Gucci’s latest gifting campaign full of kissing, desire and sexuality has angered some homophobic social media users, who threatened to unfollow the brand.
The festive campaign for Christmas, curated by creative director Sabato de Sarno, was shared on Gucci’s official Instagram account in December. The Gucci Gift campaign’s theme is “Togetherness”, and aims to spotlight moments spent with loved ones.
The luxury fashion brand kicked off the new year, continuing its gifting campaign by posting to Instagram a photograph of two male models kissing, with the caption reading, “Love, love, love. Celebrating encounters full of emotion with Gucci Gift.”
Love Is Love
The campaign showcases numerous couples engaged in intimate moments while adorned in distinctive Gucci attire.
Alongside snapshots of models in relaxed poses on sofas and a cinematic portrayal of a festive soirée, the kissing scenes feature couples spanning various genders, sexual orientations, and age groups; one shot in particular shows two men making out heavily on a couch.
Several homophobic Gucci fans took to the comments to express their anger at the campaign which featured two men kissing. Several commented that they would be unfollowing the brand, while others supported the queer love, with a user commenting, “Imagine it’s 2024 and people still feel the urge to (comment) unfollow because of two men kissing. Just imagine. lol”.
Other fans appeared humoured by the homophobia. One user wrote, “The amount of homophobia from people even can’t afford Gucci is killing me… Gucci love is love”.
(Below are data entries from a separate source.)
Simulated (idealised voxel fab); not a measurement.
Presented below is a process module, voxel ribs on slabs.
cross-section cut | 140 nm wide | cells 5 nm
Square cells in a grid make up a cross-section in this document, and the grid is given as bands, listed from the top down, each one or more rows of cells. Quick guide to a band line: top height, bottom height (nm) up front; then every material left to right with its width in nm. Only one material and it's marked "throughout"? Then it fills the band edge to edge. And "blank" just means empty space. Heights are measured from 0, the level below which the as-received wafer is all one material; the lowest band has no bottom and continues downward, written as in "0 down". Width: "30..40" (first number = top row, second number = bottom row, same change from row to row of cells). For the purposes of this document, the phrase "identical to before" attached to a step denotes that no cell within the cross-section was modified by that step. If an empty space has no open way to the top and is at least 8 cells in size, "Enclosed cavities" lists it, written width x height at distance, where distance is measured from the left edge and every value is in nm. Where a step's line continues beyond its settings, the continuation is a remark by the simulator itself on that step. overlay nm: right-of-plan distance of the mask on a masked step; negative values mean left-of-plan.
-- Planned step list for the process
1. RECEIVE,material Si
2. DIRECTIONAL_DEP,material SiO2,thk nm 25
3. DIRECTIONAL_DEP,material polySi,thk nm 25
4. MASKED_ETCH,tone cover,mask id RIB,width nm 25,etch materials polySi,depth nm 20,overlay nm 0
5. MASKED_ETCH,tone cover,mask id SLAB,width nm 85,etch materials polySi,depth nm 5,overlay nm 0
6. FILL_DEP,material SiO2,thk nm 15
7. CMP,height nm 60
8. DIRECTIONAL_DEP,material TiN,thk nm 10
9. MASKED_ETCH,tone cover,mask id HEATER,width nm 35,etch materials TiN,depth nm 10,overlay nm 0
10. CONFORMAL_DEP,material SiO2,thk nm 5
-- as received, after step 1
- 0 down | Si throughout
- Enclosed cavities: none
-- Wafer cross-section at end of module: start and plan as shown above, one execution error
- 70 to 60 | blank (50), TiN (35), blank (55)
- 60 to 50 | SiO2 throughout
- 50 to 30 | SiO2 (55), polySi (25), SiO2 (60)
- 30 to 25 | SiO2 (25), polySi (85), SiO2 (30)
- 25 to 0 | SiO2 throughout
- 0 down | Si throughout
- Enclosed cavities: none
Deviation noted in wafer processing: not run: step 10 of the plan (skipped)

Tom Ford’s Gucci Controversy
This is not the first time Gucci’s campaign visuals have stirred up controversy. During Tom Ford’s reign as the creative director from 1994 to 2004, he solidified Gucci’s position as one of the most provocative brands in the market.
Demonstrating that sex indeed sells, Ford orchestrated a series of highly sensual and controversial campaigns.
Gucci’s SS03 campaign featured model Carmen Kass leaning against a wall, revealing her pubic hair intricately shaved into the shape of the brand’s logo while being pushed against a wall by a male model. It resulted in the campaign facing bans in certain countries.
When model Sophie Dahl posed nude for YSL’s Opium fragrance ad campaign in 2000, critics directed their attention toward Tom Ford, accusing him of consistently featuring nude women in his advertisements.
Ford responded to the allegations in an interview with The Guardian, asserting, “I’m an equal opportunity objectifier–I’m just as happy to objectify men,” he reasoned. “The thing is you can’t show male nudity in our culture in the way you can show female nudity. We’re very comfortable as a culture exploiting women, but not men.”
“I did a men’s nude ad at Saint Laurent. Yves did the first one where he was nude [but with legs crossed], and I thought, why don’t we go to the next step and do full-frontal nudity, with a male model? It’s interesting because we did the picture, it ran in some European publications and then it was pulled,” he added.